HEBRON, Conn. — For a moment, the ceremonial tapping of the season’s first sugar maple by the Governor almost went a little too well.
As soon as Gov. Dannel P. Malloy hammered a metal spout into the tree near Wayne Palmer’s sugarhouse Tuesday afternoon, sap began flowing down the trunk and onto the snow-covered ground.
“Let’s go – let’s go!” the Governor urged as Palmer and Agriculture Commissioner Steven K. Reviczky came to his aid with a metal collection bucket. “It’s running right out of there.”
“That’s money on the ground,” quipped Palmer, who said he chose the tree because it had reached the standard tapping diameter of 10 inches and had never been tapped.
A recently rare below-freezing overnight and temperatures pushing into the 40s on Tuesday created prime sap-flow conditions for the tapping, held to mark the traditional opening of sugaring season after President’s Day.
The season typically ends in early April, when trees bud and the sap turns bitter, making it unsuitable for syrup.
Malloy said he wanted to call attention to sugaring not only to promote the quality of Connecticut maple syrup, but to encourage residents to visit a working maple operation like Palmer’s Winding Brook Sugarhouse, and to events like the annual Hebron Maple Festival in March.
A fourth-generation sugarer, Palmer’s place was also chosen because he is part of a state pilot program that allows producers to lease maple trees in state forests.
“We want to make this industry bigger,” Malloy said as he stood in front of the sugarhouse and a knot of news media. “Wayne is an example of our effort in the state of Connecticut to extend the collection of maple sap in our forests in a more aggressive way.”

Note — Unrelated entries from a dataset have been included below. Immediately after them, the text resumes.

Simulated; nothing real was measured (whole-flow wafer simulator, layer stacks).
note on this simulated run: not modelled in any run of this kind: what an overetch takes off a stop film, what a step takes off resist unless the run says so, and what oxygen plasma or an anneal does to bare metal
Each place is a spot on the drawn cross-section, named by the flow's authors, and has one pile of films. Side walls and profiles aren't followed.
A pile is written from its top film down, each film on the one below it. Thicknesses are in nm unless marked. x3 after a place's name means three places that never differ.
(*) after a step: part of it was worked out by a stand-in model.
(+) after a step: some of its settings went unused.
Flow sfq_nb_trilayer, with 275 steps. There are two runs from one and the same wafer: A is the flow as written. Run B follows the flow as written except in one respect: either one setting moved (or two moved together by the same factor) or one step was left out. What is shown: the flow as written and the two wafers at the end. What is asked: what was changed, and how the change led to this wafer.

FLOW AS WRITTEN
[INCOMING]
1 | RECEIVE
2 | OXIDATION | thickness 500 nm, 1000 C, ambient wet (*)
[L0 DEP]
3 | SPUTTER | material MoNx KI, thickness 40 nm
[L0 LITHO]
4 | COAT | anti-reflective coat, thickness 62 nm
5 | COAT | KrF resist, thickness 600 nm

Reviczky said that while interest and participation in sugaring has seen a steady increase, just a small fraction of the state’s maple trees are now in production.
“We’ve only scratched the surface of what’s available to us here and we make some of the best maple syrup anywhere in the world, right here in Connecticut,” he said. “I know our producers sell everything they make. So the more access that they have to sugar maples across the state, the more we can grow this sector of Connecticut’s agricultural industry.”
There are nearly 200 producers in the Maple Syrup Producers Association of Connecticut, and countless backyard hobbyists who make syrup for themselves, friends and family. Sales of maple syrup in Connecticut now approach $2 million every year, and Connecticut syrup is a regular winner of national judging contests.
The Department of Agriculture and the maple syrup producers association publish a brochure every year listing Connecticut sugarhouses open to the public, which is available on the department’s website, www.CTGrown.gov, and the association’s website, www.ctmaple.org.
The Department also will be promoting maple syrup during March on radio, social media and other outlets.
“Agritourism is a growing part of our tourism sector,” Tim Sullivan, Deputy Commissioner of the state Dept. of Economic and Community Development, said at the event. “Whether it’s maple sugar or farm wineries or orchards, it attracts a lot of visitors to our state.”
Before tapping the sugar maple, Malloy toured Palmer’s sugarhouse, where the centerpiece is an enormous sap evaporator that he recently converted from wood-burning to oil-fired.
While it used to burn up to a cord of wood a day during heavy production, and take about to 2 ½ hours to heat to the desired 800-degrees, the revamped boiler now gets up to the proper heat level in just 12 minutes.
Sampling some of Palmer’s dark-amber syrup out of a tiny paper cup next to the steaming evaporator, Malloy declared: “Wow – that’s good stuff. That’s great,” before buying a quart to take home.
The governor also asked a series of questions about the production process and the various grades of syrup.
“Early in the year you’ll tend to make lighter syrup because the tree is sweeter – there’s more sugar in it,” explained Palmer, who beside selling syrup from his home also sells to a local restaurant for use in a glazed-salmon dish and to a local shop that uses it to make maple ice cream.
“As the year progresses we’re depleting the sugar in the tree, and because the sugar content drops we spend more time boiling the sap. The longer the syrup spends in the evaporator, the darker it’s going to get.”
Palmer is a fairly large producer who taps about 1,000 trees using traditional metal collection buckets, and has about five miles of plastic tubing stretched across 15 acres of sugarbush in nearby Meshomasic State Forest, which drain into a large central collection tank.
“You know, another five miles of tubing and you could be producing more,” Malloy gently prodded Palmer.
“Give us the land,” Palmer replied with a laugh, “and I’ll buy the tubing.”